Lisa Launches National Innovation Consultation

TORONTO, ON –  Lisa Raitt announced today a national consultation series with entrepreneurs, angel investors, researchers, venture capitalists and academics from across the country to review major changes the Trudeau Liberal government is considering to several successful federal programs that support Canada’s Innovation economy.

During eight years serving as a Cabinet Minister, Ms. Raitt worked diligently with her colleagues as the Harper government launched a range of innovative strategies in support of this important component of Canada’s national economy.


“As I think about the kinds of careers that will be available to my two sons when they hit their 20s, it is clear to me Canadian politicians need to put more energy into fostering our Innovation economy,” said Ms. Raitt.  “With the right economic backdrop, mentoring and access to risk capital,  an entrepreneur-backed IT or Life Science start-up can grow from one employee to 50 in a matter of months.  In many ways, it has never been easier to start and grow your own business.  That said, I am confident our country can do a better job of capitalizing on the financial commitment taxpayers make each year to Research and Development,” Ms. Raitt added.

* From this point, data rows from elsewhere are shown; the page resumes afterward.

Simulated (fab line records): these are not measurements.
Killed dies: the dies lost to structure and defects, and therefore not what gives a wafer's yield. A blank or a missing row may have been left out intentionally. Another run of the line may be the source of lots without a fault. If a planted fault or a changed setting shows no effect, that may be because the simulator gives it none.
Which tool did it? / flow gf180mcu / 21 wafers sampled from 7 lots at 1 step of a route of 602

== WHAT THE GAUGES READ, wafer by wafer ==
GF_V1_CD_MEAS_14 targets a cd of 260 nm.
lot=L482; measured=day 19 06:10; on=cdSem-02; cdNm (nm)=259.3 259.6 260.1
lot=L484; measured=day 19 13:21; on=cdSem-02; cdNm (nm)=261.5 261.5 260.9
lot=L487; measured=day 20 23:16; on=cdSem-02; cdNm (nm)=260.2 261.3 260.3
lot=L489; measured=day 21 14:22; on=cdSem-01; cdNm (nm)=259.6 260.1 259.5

As part of her national consultation process, Ms. Raitt is reaching out to Canada’s job-creating entrepreneurs in the hopes of securing their best policy ideas. “I know the Venture Capital Action Plan is working, according to the Canadian Venture Capital and Private Equity Association, while many questions remain about the Scientific Research & Experimental Development tax incentive, targeted immigration programs and the fact that innovation firms cannot access the tax benefits of Canada’s flow-through funding regime.” 


“I’ve read the various reports by Red Wilson, BDC, McKinsey and Tom Jenkins, to name a few,” she said.  “Frankly, Canada needs to move beyond report writing and into action-mode.  I’m struck by the fact that Canada still punches substantially below its weight when compared to the amount of venture capital that entrepreneurs raise each and every year in the United States, our largest trading partner.  The ideas currently being discussed by Bill Morneau’s Advisory Council on Economic Growth aren’t going to begin to reduce that walloping investment deficit.”


There are a variety of ways to help Canadian entrepreneurs succeed.  British Columbia introduced an Angel Tax Credit.  Alberta’s Innovation Corporation has tested numerous management and funding structures. Ontario has tried its hand with the Ontario Venture Capital Fund and Ontario Emerging Technologies Fund, after cancelling its labour-sponsored fund program.  The Quebec government has gone to great lengths to promote its biotech and IT sector using a combination of tax policy and fund-of-fund investing while New Brunswick has successfully invested in tech firms from time-to-time. 


“My goal is to bring together our best minds and develop an Innovation strategy that Canadians can rally behind in 2019,” Ms. Raitt continued.


Over the coming weeks, Ms. Raitt will be holding round-table sessions with entrepreneurs, angel investors, researchers, venture capitalists and academics in many of Canada’s key innovation regions, including Vancouver/Burnaby, Calgary, Waterloo and Montreal. She is meeting with entrepreneurs and risk-capital providers in Toronto later today, and has already conducted similar roundtable sessions in Kanata and Halifax.